A committee of MPs has raised questions over the way red meat levy is collected in the UK and has asked if Defra should have the final say on levy expenditure.
The Environment, Food and Rural Affairs (EFRA) committee report published today, (March 2) laid bare the cash flow crisis currently circling agriculture and proposed a series of measures to help farmers bounce back.
Delays to BPS, plummeting farm gate prices, supermarket price wars, short term contracts and the regulatory burden on farmers have all added to the turmoil faced by the British agricultural industry, MPs found.
The EFRA committee, which has been collating evidence from across the industry for several weeks, said it was disappointed about the delay to the start of the lamb and beef promotional campaign in 2015, and called on Defra and AHDB to ensure any future problems were identified and resolved sooner.
The report said: “There must be no repeat of this delay in the future. It may also be timely for wider questions to be asked about the role of Government in signing off AHDB expenditure, and whether farmers and other levy payers should have the final say on expenditure.”
The committee highlighted a Farmers Guardian survey, which showed 60 per cent of respondents wanted more money spent on consumer promotion.
The National Pig Association and National Sheep Association also highlighted the importance of promotion and the positive impact it had on sales, in the evidence they gave to the committee.
“We were surprised when AHDB seemed to downplay the impact that a successful marketing campaign can have on stimulating demand,” the MPs said, adding products should be promoted at the peak period of production.
“We recommend that the Agriculture and Horticulture Development Board increase the proportion of its income spent on marketing, and work closely with levy payers to consider their views.”
AHDB Beef and Lamb board chairman Adam Quinney and the board’s strategy director Laura Ryan both told the livestock session at last week’s NFU Conference that promotion would be important going forward.
Mr Quinney said research and development in order to understand what consumers want would be a vital part of this.
The committee urged Defra to amend current legislation to ensure red meat levy funds were fed back to the regions in which the livestock were reared, not, as at present, those in which they are slaughtered.
The report also found current legislation surrounding origin labelling had the potential to mislead consumers and cause confusion.
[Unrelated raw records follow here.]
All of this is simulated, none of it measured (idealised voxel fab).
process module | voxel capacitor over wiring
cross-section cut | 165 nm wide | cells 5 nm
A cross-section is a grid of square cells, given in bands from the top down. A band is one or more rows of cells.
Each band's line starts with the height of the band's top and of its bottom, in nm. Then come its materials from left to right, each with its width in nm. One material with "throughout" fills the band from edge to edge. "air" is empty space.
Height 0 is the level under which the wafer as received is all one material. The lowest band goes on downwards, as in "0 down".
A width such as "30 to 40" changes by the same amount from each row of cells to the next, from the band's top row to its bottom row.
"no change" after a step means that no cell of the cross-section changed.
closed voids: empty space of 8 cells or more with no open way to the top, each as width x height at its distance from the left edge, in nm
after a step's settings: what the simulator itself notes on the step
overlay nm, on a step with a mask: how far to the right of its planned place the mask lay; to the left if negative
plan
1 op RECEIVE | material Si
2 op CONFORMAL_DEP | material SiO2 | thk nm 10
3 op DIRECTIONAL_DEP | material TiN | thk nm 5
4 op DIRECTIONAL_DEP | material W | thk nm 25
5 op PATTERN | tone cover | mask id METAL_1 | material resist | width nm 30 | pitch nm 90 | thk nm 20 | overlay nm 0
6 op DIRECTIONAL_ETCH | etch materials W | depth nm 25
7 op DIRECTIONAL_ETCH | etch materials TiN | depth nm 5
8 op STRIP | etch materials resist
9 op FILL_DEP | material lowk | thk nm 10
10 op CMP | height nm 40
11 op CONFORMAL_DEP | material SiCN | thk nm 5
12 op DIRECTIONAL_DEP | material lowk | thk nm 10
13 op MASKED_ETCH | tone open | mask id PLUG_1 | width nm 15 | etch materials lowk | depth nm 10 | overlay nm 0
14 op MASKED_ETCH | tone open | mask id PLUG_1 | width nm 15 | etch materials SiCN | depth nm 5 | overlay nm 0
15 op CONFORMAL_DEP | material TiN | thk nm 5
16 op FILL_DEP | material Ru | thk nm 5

MPs found a growing interest in the provenance of food and in British products required a move towards clearer labelling.
EFRA chairman Neil Parish said: “Many people in Britain want to support a British agricultural industry. But Defra’s current guidance on origin labelling allows for companies to sell products such as cheese and butter as British when the raw product is being sourced oversees.
“As a result consumers are given a false impression that they are supporting a home industry when in fact their money is not supporting UK farmers at all.
“The British public deserve to buy British in confidence. Defra must strengthen its guidelines around country of origin labelling and continue to press for EU support in establishing clearer and better labelling requirements.
A Defra spokesman said: “We recognise that many farmers are suffering financial difficulty in the face of volatile global prices. We want to help find ways through this difficult time to build a thriving, resilient industry that is able to take advantage of the growing demand for British produce both at home and overseas.
“That’s why we’re pursuing a host of measures including introducing a fairer tax system, backing a futures market and the creation of producer organisations, and opening up new export markets.
“We’re also continuing to push for mandatory labelling for dairy products so consumers are clear where the food they buy comes from.”
Commenting on the wider report, NFU president Meurig Raymond said the fall in prices and associated cash flow problems were the biggest challenges currently facing farmers.
“Pricing models, long term relationships, contracts, producer organisations and a greater emphasis on export opportunities for British agriculture are all tools which can be used by government and the supply chain,” said Mr Raymond.
“Using these tools will help the agri-food sector through this period of uncertainty and the whole supply chain better combat volatility.”
Phil Stocker, chief executive of the National Sheep Association, said the report ‘clearly shows that the structure of the farming and food sector does not generally support adequate farmgate prices, despite the fundamental role agriculture plays in the UK economy’.
“The report outlines some valuable recommendations that could work to address this, including several based on evidence NSA gave during the enquiry,” added Mr Stocker.
“These include further development of export opportunities, as well as displacing imports through greater domestic trade, setting up producer organisations and establishing futures markets for red meat as well dairy produce.”
Dr Judith Bryans, chief executive of Dairy UK, said the entire dairy industry was taking positive steps forward but needed government support to achieve long-lasting success.
"From farm to fridge, the industry is affected by harsh market conditions and we must continue to work with Government and its agencies to facilitate and stimulate demand at home as well as in key export markets," Dr Bryans said.
“We welcome the Committee’s recommendation to promote exports with the help of Defra and AHDB."
Ash Amirahmadi, head of milk and member services, Arla Foods UK, added: "Arla recognise the importance of working closely with the Government to boost exports, drive innovation within our sector and to highlight the dietary and nutritional benefits of dairy.
"As the report points out, it’s also about highlighting the importance of collective working amongst the farming community."